The Strange Day in Between
- The Rev. Matt
- Oct 4, 2018
- 2 min read

Sunday, January 3, 2016
8:26 PM
The energies of the Holiday were very intense. I was very pleased this Yuletide. Things moved at a very fast pace and, at times, I thought I would never mange it all. Yet, everything fell together smoothly…naturally.
The energies of the holiday should have ended yesterday (the day after.) But, with the girls here they sort of lingered through today. Yesterday was never really the day of rest and recuperation that it usually is. Neither was today. There was a bit ore R&R but not a great deal, and even though I have been doing and shifting and sorting I do not feel prepped or ready for tomorrow as I usually would at this point of the night.
I feel as though I am bracing for something. [I'm not sure if it is good or bad, but it feels very intense.] I have been looking out the cave window all night as if in anticipation of a visitor.
I feel very peaceful…and it feels strange. It reminds me of the oneness that I knew, way back when. That sense of wholeness, completeness…perfection.
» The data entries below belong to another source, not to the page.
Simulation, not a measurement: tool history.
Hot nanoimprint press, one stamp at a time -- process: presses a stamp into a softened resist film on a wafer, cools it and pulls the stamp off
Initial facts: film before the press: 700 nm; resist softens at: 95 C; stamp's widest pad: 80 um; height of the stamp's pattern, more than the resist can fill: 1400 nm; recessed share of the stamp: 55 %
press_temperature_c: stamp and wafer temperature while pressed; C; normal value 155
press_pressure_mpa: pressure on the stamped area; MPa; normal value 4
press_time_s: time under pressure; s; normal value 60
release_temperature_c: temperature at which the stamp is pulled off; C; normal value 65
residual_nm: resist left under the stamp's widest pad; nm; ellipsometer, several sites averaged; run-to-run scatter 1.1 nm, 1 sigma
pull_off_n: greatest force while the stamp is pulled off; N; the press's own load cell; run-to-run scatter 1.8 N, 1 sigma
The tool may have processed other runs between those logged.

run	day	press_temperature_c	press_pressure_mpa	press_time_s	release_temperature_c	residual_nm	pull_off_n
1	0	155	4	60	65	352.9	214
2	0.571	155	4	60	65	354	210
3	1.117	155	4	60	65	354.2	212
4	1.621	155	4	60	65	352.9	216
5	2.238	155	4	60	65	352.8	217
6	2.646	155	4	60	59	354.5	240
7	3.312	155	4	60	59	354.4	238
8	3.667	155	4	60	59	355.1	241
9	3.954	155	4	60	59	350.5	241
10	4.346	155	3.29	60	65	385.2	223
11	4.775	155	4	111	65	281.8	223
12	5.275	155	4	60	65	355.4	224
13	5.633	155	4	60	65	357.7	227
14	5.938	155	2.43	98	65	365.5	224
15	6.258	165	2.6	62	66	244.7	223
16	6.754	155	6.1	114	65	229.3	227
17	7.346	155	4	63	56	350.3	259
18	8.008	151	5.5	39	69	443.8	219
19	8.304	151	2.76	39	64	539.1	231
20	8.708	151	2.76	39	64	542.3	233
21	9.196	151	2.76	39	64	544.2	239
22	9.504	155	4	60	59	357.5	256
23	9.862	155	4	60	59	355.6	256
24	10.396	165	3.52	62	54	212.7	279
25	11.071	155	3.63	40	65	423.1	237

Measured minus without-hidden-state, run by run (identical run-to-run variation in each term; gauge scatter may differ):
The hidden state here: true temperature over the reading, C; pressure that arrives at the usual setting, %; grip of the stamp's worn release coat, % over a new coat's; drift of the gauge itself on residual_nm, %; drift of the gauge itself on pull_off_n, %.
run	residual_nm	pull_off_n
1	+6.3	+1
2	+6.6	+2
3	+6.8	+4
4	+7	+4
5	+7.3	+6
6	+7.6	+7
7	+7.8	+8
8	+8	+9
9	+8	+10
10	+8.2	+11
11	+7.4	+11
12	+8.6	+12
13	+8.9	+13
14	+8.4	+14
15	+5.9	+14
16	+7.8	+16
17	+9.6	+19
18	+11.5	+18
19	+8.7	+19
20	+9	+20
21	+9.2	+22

Lately, I have been having almost opposing experiences. First, I am frequently flashing back to random moments of the past. I see it, feel it, hear it….experience it all over again in just the blink of an eye. Then, on the other hand, I have noticed more and more the feeling of déjà vu.
Ever since Christmas ended, I have been functional, productive even, but also very tired.
There was a lot of interesting and powerful magic over the holidays - from the Yule presents themselves to the visits from family and friends.